Companies that effectively manage, analyse and understand their data can make the right business-critical decisions with speed and confidence.
There are very few businesses these days that don’t have a significant amount of data or acknowledge the need for effective data analysis and management and this had led to the exponential growth in demand for data scientists and other data professionals in recent years, along with the number of people adding a ‘data’ descriptor to their CV.
However, despite this significant rise in demand, the subject of data science remains a mystery to many, making it hard for them to identify exactly what they need and therefore recruit the right person/team to deliver results. It also makes it easier for candidates to slip through the net based on a spattering of on trend keywords in a CV designed to catch the eye of the recruiter. R – tick, Python – tick, SQL – tick, interview – not necessarily.
When I first started interviewing and recruiting data scientists, predominantly for my own needs, I made mistakes. I allowed myself to be blinded by the impressiveness of the CV and ignored my instinct as it questioned the style and cultural fit of the individual. It meant I ended up with what I consider to be the academics of the data world; individuals who were hugely intelligent, able to write incredibly complex code, but without the commercial nous, respect of deadlines and self-starting initiative that I needed. They did a great job doing what was asked of them, but never stopped to consider if we were asking the right questions of the data. They disappeared off into the quiet spaces and emerged with work when it was finished rather than when it had been asked for.

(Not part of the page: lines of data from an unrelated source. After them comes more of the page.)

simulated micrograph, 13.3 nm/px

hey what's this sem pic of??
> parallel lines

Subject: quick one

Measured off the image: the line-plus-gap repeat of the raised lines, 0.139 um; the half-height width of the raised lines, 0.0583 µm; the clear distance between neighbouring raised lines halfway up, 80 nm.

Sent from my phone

Since then I have gained significant experience in both recruiting data scientists and understanding how to work with them best. Here are some of my insights:
1. It is really important to correctly define needs up front
2. Setting candidate homework makes for a much more effective interview
3. They like an intellectual challenge
4. They need the time to get it right
5. What is not on the CV is more important than what is
6. There are as many different personality types as there are for any other role
Through my experiences, I have developed a very refined sense of what makes a good data scientist which I have deconstructed into a four-stage process. Like any other role, it starts with challenging what exactly is the business need and how has it arisen. Then it is about understanding what kind of person and culture is successful in the business. Thirdly, I work to understand the team environment and dynamics in which the person will be operating. Finally, I list the skills and expertise required. Note, qualifications and years of experience do not come into it. One of my best hires had a CV you would skip over – non-relevant degree, most of his career working as a police officer, no formal analytics qualifications and only two years of data experience. However, I chose to interview him because he had taught himself Python and various other languages ‘for fun, in his spare time’. He had all the attributes I was after – able to think about the problem from a business perspective, think about what would be interesting to find out and would proactively come up with more insight. He demonstrated a great deal of initiative throughout our time working together which was exactly what the role needed and gave me the confidence that we were maximising the use of the data we had to benefit the business.
I recently had a very poor experience with my bank when trying to set up a new business account with them. I will spare the ins and outs, but each team appeared to operate on a different system so there was no single view of contact with me, processes did not seem to consider existing customer data (leading to a bizarre request for me to provide evidence of a personal bank account despite having banked with them for about 15 years and already passed that part of the checks). People can hide behind ‘legacy systems’ excuses, but that is not an excuse and that is where the right data scientist(s) come in to play. A bank holds a huge amount of data about each customer and their transactions. Our expectations are that this is used to create a seamless customer experience. The right data scientists can deliver the architecture to make this happen. They will take the time to understand the problems currently preventing a joined up view and then work through each and every one tirelessly to design an effective solution. Without them, established banks will fail. The challenger banks have already architected around idealised data maps and recognise the benefit of extracting every last ounce of value from the data they hold. This is what customers expect. This is what all banks must recruit to deliver.